Inertial-Amplified Mechanical Resonators for the Mitigation of Ultralow-Frequency Vibrations

Vibration energy or acoustic waves are common phenomena in most mechanical systems. Several strategies have been employed to mitigate vibration in these systems. Among them, vibration absorbers are widely used to reduce or eliminate vibrations in harmonically excited systems. While conventional absorbers generally work well at higher frequencies, they exhibit poor performance at lower frequency ranges due to the presence of large wavelengths. Despite the limitations of the narrow frequency bandwidth, the subwavelength characteristic of resonance-based metamaterials can result in a compact absorber design. However, ultralow frequency absorption still faces constraints and challenges for noise requiring huge attenuation ratios. Addressing such inevitable problems requires effective strategies.

Dampers are widely used structures to suppress general mechanical vibrations and seismic waves. They consist of damped spring-mass-resonators comprising an embedded energy dissipation mechanism. However, since these dissipative components are usually heavy and bulky, a large mass is needed to make the device responsive at low frequencies. This explains the reason why most dampers with operating frequencies less than 10Hz are usually large structures. Nevertheless, more effective design approaches for vibrational energy-absorption devices are still necessary to improve their functionality in practical applications, especially in those instances where only limited space is available.

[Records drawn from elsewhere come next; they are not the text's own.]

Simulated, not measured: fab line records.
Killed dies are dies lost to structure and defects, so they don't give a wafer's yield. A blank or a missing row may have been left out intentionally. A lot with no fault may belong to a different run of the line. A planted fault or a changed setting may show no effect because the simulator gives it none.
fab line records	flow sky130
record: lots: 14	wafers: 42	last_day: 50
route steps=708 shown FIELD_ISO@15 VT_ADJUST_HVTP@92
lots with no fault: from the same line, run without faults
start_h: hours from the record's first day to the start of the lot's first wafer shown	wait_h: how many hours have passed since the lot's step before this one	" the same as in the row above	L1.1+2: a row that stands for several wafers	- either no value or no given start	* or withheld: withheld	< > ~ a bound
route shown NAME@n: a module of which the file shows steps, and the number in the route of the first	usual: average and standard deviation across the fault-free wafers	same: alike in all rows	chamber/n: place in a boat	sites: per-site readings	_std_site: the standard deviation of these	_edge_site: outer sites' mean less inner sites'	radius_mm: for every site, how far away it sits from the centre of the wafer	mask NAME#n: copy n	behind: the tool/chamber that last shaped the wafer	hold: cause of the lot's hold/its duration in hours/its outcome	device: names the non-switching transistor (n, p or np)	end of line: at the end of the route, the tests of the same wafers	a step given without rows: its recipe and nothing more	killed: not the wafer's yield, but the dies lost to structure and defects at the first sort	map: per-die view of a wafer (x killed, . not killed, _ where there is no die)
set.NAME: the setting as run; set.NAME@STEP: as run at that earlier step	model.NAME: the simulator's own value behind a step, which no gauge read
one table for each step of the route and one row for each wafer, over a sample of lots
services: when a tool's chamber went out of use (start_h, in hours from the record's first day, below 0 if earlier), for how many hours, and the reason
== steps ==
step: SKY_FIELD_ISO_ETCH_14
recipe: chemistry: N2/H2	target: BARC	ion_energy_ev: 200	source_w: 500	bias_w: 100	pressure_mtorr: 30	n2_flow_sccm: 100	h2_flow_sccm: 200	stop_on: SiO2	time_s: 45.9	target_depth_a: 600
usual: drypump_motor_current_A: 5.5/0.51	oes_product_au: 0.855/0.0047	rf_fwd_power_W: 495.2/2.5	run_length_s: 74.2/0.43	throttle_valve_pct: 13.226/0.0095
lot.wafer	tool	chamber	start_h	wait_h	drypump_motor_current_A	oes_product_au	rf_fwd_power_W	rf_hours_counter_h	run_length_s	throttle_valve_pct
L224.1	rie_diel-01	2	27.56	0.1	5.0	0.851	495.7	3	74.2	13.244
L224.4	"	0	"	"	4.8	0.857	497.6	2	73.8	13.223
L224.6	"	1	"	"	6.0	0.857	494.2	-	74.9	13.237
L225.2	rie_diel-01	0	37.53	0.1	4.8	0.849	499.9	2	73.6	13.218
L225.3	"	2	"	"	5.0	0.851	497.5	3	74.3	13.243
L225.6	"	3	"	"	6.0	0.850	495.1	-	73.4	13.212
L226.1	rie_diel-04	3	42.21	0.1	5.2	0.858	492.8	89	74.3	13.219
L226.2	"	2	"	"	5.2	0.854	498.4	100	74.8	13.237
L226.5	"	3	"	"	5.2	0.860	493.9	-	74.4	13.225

Herein, Dr. Zhen Dong and Professor Ping Sheng from Hong Kong University of Science and Technology developed a new design for vibrational energy-absorption device based on the inertial amplification concept. This approach utilized the coupling between rotational and translational motions. It also adopted a rather simple mechanical interconnection involving ball-screw structures. A series of experiments were conducted to verify the ultralow frequency responses of the prototype compared to those of analytical models. Their research work is currently published in the peer-reviewed journal, Physical Review Applied.

The research team showed that lightweight and compact resonator devices, with weights below 1kg and dimensions of 10 – 20 cm, can also achieve ultralow-frequency resonance responses at a seismic frequency range from 0.5 to 5 Hz. This was mainly attributed to the effects of the resulting inertial amplification. The fabricated functional prototypes achieved very large inertial-amplification factors (IAF), as high as 137. The meaning of IAF is that the actual resonance frequency corresponds with a resonator with a mass that is IAF-times larger. Moreover, the experimental results agreed well with the analytical modeling of the inertial-amplification mechanism, suggesting the feasibility of the proposed design approach.

Dr. Dong and Professor Sheng proposed a structurally refined device configuration, and they demonstrated its capability to achieve total vibrational absorption through simulations. Upon excitation, it achieved total vibrational energy absorption with a comparable broadband working range in the ultralow frequency range. Such kind of designs proved advantageous for mitigating ultralow frequency vibrations in situations with limited space. Furthermore, it was noted that diverse practical needs could be met by tuning the operational frequency range of these devices. For example, the proposed design could be adapted easily for resonance frequencies up to 100 Hz by miniaturizing its dimensions and reducing the inertial-amplification factor. It is envisioned that strong, low vibrations can be effectively mitigated by attaching multiple number of such miniature resonant-dampers.

In summary, the study revealed the salient features of inertial-amplified mechanical resonators in terms of ultralow frequency response, compactness and comparative broadband total-vibrational-absorption. Generally, resonators capable of responding to ultra-frequency range are usually bulky structures. The inertial-amplified resonator is an unconventional solution to the inherent problem associated with ultralow frequency vibration mitigation, as compact and lightweight devices can fit in limited spaces. In a statement to Advances in Engineering, Professor Ping Sheng explained that the compact design has adequate flexibility and options for different practical applications. Moreover, it also offers energy harvesting possibilities when coupled with piezoelectric elements.